A Senate committee on Wednesday advanced House Bill 542 after a public hearing that featured industry support and caution from the Alabama Department of Transportation. The legislation removes a $250 million gross-income cutoff that previously made larger utilities ineligible for state reimbursement when road projects require them to relocate lines, while adding limits and a reporting requirement.
The bill’s sponsor told the committee the change is intended to create fairness and predictability when government road projects impose relocation costs on utilities. The sponsor said the bill would allow utilities with more than $250 million in gross annual income to be eligible for reimbursements but would cap total annual reimbursements to those large utilities at $10 million and limit individual project payments to $500,000. The sponsor also said the legislation would require ALDOT to spend no less than $20 million annually on reimbursements for utilities with less than $250 million in gross annual income and would not take effect until Oct. 1, 2027. The bill additionally requires ALDOT to begin collecting and reporting line-relocation project data starting Oct. 1 of this year.

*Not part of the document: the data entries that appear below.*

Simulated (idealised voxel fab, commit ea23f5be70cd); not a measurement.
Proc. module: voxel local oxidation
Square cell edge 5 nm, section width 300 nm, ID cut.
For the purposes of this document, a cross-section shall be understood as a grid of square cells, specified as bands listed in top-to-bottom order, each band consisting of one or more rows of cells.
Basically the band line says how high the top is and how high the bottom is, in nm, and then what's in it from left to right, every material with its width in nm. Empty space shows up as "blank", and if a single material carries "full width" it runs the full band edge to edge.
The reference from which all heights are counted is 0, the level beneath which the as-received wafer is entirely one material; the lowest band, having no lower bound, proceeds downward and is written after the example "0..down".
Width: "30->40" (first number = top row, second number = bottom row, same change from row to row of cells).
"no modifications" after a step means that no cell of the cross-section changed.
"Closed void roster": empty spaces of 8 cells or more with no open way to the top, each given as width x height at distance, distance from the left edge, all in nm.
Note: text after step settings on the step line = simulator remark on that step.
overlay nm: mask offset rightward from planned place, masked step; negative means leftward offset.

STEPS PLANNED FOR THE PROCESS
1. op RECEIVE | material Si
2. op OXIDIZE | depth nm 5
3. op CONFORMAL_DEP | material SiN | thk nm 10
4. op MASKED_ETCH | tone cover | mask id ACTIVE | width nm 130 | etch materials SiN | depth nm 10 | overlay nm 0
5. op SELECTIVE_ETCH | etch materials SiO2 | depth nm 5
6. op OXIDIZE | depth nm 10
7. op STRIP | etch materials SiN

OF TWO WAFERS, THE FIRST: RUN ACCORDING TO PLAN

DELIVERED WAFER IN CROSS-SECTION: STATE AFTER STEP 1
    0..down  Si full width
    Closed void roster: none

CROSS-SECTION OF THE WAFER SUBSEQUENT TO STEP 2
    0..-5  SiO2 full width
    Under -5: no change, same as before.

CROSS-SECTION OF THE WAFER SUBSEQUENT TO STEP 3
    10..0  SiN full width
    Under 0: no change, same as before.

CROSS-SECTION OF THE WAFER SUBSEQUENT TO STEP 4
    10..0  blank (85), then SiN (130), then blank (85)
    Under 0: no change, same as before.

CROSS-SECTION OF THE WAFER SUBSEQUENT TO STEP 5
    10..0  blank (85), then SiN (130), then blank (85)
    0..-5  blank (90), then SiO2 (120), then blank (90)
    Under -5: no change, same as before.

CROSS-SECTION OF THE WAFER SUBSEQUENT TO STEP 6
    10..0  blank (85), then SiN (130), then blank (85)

“The state providing reimbursement for one utility and not another creates a competitive imbalance,” Taylor Vice, senior director of government affairs for Charter Spectrum and president of the Alabama Cable and Broadband Association, told the committee. Vice said Spectrum spent $275 million on capital expenditures and $100 million on salaries in 2025 and argued HB 542 protects continued broadband investment.
Tony Harris of ALDOT urged caution. He told members that funding the $10 million cap for large utilities would likely come from existing programs—“the most likely immediate place to be reduced would be the ATRIP 2 program,” created under the Rebuild Alabama Act—and recommended further study or referral to the joint transportation commission. Harris also noted that the bill’s $20 million minimum for smaller utilities may not be reachable in years when ALDOT does less capacity work.
Committee members debated the fiscal impact. A senator warned that the measure would redirect taxpayer dollars into the hands of large private utilities; the sponsor and others countered that using the five-year ALDOT average (about $21.86 million) as a baseline would limit net new exposure and that ALDOT retains discretion over which projects to reimburse. The sponsor told the panel ALDOT had reimbursed 225 projects totaling about $109.3 million over the last five years and that 365 projects in that window were not reimbursed, figures offered as context for the proposed caps.
An amendment clarifying that projects using state funds remain eligible and that private right-of-way processes are preserved was adopted before the committee vote. After a roll-call vote the chair declared the bill passed out of committee; the transcript records at least one recorded dissent and multiple aye responses but does not include a complete numerical tally.
The bill moves from committee to the next legislative stage; implementation of the reimbursement changes would begin Oct. 1, 2027, and ALDOT must start reporting on line-relocation projects beginning Oct. 1 of this year, under the measure adopted by the committee.